The goal of this experiment is to compare the global information contained in the different kinds of patches (individually) and assess whether outlier tokens are closer to the CLS token, which holds global information, or closer to non-outlier patch tokens, that hold local information.
In order to perform token-to-token comparison, we estimate the average performance for individual patches over the dataset, and randomly choosing a token allows this estimation; in order to confirm that this approach is sound, we also provide standard deviation numbers in the manuscript (see updated Table 6 in Appendix G) obtained across runs.
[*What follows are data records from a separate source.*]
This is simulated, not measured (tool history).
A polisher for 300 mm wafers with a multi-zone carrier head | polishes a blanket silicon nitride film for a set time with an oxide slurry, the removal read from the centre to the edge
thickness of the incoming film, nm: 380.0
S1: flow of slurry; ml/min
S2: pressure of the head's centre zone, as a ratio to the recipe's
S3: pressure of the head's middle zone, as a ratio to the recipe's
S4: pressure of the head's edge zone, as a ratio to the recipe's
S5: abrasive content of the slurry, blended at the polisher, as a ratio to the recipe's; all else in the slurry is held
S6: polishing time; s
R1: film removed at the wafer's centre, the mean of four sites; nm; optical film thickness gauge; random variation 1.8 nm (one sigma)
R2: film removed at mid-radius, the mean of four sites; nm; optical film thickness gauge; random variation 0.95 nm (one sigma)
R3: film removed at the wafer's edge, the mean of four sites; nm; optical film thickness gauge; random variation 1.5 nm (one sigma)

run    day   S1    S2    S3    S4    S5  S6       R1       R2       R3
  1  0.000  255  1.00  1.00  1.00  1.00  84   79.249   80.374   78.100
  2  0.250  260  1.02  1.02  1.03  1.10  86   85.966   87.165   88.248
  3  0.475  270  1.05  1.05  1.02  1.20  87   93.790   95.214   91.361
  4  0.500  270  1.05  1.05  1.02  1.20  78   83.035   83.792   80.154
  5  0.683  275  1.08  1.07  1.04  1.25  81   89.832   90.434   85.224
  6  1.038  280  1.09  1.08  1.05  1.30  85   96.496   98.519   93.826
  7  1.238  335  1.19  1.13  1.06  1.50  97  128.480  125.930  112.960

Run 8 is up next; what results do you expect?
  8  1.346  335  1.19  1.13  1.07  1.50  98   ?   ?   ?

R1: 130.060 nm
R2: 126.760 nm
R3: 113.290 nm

While we agree that the performance of average-pooled patches is expected to be much stronger than individual patches, this appears misaligned with our goal of characterizing the outlier tokens in contrast to the other token types individually.
- There seems to be a conflict between the fact that "high-norm tokens appear on patches that are very similar to their neighbors," "often appear[ing] in uniform, background areas," and the fact that performance on ImageNet classification improves almost monotonically with more registers, but not dense tasks like segmentation or depth estimation. In particular, I would expect that if reappropriating the "redundant" local patches helps on object-centric classification, it should help much more substantially on tasks that are even more reliant on good (non-redundant?) local information (i.e. segmentation or depth estimation). Can the authors comment on this?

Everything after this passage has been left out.